Thursday, July 18, 2013

A National Guerrilla Register of Historic Places in Brooklyn

National Register of Historic Places, 2013 Additions
An article from Hyperallergic alerted me to a neat guerrilla history project in Brooklyn. In some ways, it's kinda like a much better version of my sticky plaque project, so I thought I'd share. An artist by the name of Anna Robinson-Sweet has silk-screened plaques made to look just like the official ones from the National Register of Historic Places. She puts them in NYC in spots that haven't been added to the official register, which she picked at random off a fire insurance map, but have all revealed interesting stories as part of the history of the neighbourhood. Her first round of plaques highlighted ten different locations: an old baseball field, a roller rink, a bath house, factories...

Robinson-Sweet has more information, photos and a map of the locations on her blog, which you can check out here.

An excerpt of some of my favourite bits:

"New York City’s history is shaped by what has survived constant destruction and remaking. Collective memories are often lost along with the alteration or destruction of buildings. National Register seeks to bring ten places back into the visual history of our city, in a borough that finds itself the new playground of developers and speculators... The contrast between these vanished buildings and what now stands in their place is often stark: where the bath house once stood is a glazed condominium tower; a self-storage complex now occupies the footprint of the rink where roller disco was born. This contrast between our contemporary urban environment and that of the past can be more informative than the physical remnants of the past that still remain...

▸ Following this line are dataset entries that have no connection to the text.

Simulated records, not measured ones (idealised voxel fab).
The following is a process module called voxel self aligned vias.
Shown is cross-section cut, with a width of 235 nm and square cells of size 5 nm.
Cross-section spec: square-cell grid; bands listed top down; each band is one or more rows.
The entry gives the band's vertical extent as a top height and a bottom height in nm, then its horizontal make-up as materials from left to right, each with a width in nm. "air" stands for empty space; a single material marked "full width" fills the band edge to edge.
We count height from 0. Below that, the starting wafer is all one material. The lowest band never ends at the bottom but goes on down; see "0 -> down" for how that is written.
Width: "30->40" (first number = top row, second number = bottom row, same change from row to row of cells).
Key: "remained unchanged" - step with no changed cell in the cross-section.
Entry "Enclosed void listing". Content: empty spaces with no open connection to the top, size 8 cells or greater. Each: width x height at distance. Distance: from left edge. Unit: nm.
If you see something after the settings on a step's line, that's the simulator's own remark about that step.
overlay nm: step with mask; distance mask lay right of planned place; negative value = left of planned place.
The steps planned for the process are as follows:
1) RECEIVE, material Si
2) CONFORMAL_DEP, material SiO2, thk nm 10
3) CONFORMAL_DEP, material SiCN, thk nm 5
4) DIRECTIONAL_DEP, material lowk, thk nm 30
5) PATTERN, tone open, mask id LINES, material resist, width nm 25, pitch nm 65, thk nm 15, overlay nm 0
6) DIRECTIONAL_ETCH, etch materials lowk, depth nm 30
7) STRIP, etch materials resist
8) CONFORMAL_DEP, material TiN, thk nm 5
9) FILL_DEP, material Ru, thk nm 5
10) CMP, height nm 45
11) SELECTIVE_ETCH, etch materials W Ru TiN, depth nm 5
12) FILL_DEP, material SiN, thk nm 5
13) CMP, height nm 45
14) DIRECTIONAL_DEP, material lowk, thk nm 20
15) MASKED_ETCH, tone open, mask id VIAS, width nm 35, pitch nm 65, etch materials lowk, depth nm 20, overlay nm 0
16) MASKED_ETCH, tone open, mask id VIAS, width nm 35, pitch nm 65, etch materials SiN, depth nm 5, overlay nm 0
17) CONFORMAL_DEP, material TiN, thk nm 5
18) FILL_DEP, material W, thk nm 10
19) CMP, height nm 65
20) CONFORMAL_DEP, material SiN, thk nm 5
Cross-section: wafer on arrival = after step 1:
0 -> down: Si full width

"As the title suggests, National Register adopts the official language and plaque format used by the National Park Service (NPS), which sets supposedly stringent guidelines for what may be deemed nationally significant. Yet official historic designation is often arbitrary, subjective and corrupt. The NPS’s self-written history tells the story: “like any government program it has not been immune to extraneous influences. Such influences are manifest in landmarks illustrative less of American history than of the force behind their designation...

"Taken as a whole the ten plaques suggest that every lot on any block can reveal historical understanding of place; the historical narrative told by the structures that survive the ravages of time or are intentionally preserved is only one of many."

Monday, July 8, 2013

A Bird's-Eye Tour of Toronto in the Early 1930s

The late 1920s and early 1930s were an important time in the building of Toronto. Many of the city's most beautiful landmarks opened in those few years: everything from Maple Leaf Gardens to Union Station to what was, at the time, the tallest skyscraper in the British Empire. Many of them were planned during the boom years of the 1920s, those carefree days of flappers and jazz, just before the Great Depression hit and priorities changed. As other major construction projects were cancelled or put on hold, the buildings built in this period would dominate Toronto's skyline for decades to come.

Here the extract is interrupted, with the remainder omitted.